Livelihood comprises the capabilities, assets (including both material and social res o urces) and activities required for a means of living. It can also define as the activities, assets and access that jointly determine the living gained by an individual or households. it is the means of support something that provides income to live on, a specially paid work to secure necessity of life through livelihood activities such as economic activities that people know own and undertake to earn income today and in the future.

A sustainable livelihood is that which can cope with and recover from stresses and shocks and maintain or enhance its capabilities and assets both now and in the future, while not undermining the natural resource base. Access to capital is one of the determinants of a household’s ability to achieve well being, defined broadly to include natural, physical, financial, human and social capital (Barry et al., 1996).
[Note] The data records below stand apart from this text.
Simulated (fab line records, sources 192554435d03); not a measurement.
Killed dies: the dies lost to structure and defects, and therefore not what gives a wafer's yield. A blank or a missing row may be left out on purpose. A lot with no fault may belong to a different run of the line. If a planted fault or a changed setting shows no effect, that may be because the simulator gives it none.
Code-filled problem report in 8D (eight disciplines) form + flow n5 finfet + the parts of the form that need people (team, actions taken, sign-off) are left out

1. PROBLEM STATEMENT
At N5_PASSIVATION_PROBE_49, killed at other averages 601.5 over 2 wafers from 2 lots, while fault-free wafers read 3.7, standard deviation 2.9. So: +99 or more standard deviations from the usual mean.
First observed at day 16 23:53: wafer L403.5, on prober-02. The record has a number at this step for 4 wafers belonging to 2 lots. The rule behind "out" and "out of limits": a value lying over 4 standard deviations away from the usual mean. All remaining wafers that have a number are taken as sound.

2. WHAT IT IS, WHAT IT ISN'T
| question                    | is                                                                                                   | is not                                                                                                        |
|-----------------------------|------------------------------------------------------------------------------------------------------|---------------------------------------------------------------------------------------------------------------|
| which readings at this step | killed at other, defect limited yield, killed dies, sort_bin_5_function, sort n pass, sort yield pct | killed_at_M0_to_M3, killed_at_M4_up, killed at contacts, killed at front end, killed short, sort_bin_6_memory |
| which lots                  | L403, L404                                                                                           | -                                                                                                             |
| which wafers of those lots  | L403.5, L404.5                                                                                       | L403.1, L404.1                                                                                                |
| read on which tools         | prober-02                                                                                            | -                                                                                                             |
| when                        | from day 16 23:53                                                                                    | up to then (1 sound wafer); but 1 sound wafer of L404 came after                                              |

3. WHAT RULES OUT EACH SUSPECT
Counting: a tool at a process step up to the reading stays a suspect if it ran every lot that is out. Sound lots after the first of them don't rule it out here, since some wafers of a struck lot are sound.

2.1.2. Sustainable livelihood framework

Sustainable livelihood framework is a holistic, asset-based framework for understanding poverty and the working of rural poverty reduction. It also points out the need to building the assets of individuals and households. Moreover, this asset-access activities framework is iterative and is a process unfolding over time for individuals, households, and communities (Simon et al., 200).

Asset Resources: Assets are resources owned, controlled, and claimed to access by the individual and the household who needed to cope with stresses and shocks, and to maintain and enhance capabilities now and in the future (Ellis, 2000). Resource assets can be natural, physical, financial, and social and human that contribute to a sustainable livelihood are interdependent (Lipton pers. Comm. cited in Scoones, 1998).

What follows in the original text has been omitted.